Jet Airways-Etihad Deal Passes Latest Bureaucratic Hurdle

AIN Air Transport Perspective » August 5, 2013
Etihad Airways chief executive James Hogan (left) and Jet Airways chairman Naresh Goyal. (Photo: Etihad Airways)
August 5, 2013, 12:10 PM

Clearance of Etihad Airways’s $380 million investment in Jet Airways by India’s Foreign Investment Promotion Board (FIPB) last week has paved the way for completion of the deal. The airlines now await approval from the Cabinet Committee on Economic Affairs (CCEA), which oversees foreign investment proposals of more than $200 million, and security clearances of foreign nationals.

Numerous caveats in the shareholder agreement now address concerns about the possibility that Etihad Airways would gain control of Jet Airways, despite the fact that the deal would give Etihad only a 24-percent stake. The restructured airline’s board would consist of 12 members, four appointed by Jet and two by Etihad (compared with the original plan for an equal number). Independents would account for the rest.

Announced three months ago, the deal promises a lifeline for Jet Airways, which carries outstanding debts of approximately $800 million. An air services agreement between the United Arab Emirates and India’s Ministry of Civil Aviation that awarded a 36,670 weekly seat entitlement, compared with the present 13,000, immediately followed. However, a raging debate continues over India’s sovereignty and apprehensions the deal could weaken the position of ailing national carrier Air India and disadvantage other Indian carriers.

Confusion reigns in a climate of murky government policy as more airlines such as budget carrier SpiceJet prepare to announce foreign investment. For example, although AirAsia India, the newest player to enter the Indian low-fare fray, received FIPB approval more than four months ago, it has yet to get its security clearance. The delay stands to push back its planned launch in December by a few months.

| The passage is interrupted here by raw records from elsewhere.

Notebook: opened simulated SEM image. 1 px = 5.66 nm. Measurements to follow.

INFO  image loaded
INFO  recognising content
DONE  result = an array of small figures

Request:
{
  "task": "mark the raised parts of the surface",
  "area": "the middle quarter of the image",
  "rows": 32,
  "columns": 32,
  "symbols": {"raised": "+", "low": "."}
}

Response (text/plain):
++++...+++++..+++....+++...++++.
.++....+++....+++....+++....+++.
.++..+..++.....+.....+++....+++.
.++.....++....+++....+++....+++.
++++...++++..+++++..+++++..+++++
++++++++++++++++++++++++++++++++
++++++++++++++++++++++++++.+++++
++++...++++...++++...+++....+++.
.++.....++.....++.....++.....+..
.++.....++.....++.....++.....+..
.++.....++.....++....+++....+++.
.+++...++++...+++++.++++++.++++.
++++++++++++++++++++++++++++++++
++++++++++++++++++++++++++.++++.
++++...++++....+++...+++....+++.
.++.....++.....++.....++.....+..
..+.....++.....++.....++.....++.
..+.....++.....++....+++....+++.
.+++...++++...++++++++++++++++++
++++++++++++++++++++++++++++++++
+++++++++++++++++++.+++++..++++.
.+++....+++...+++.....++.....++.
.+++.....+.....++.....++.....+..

Rather than a system bound by numerous ministries responsible for specific clearances that come under their jurisdiction, India needs a “single-window” process, explained Amber Dubey, partner and head of aerospace and defense at global consultancy KPMG.

“Because we have so many complex rules and restrictions, precious man-hours of the government agencies are being wasted in checking whether the restrictions are being complied with,” said Dubey. “This is a private deal between two private entities…The government should seriously consider…completely freeing the airline sector from foreign direct investment restrictions.”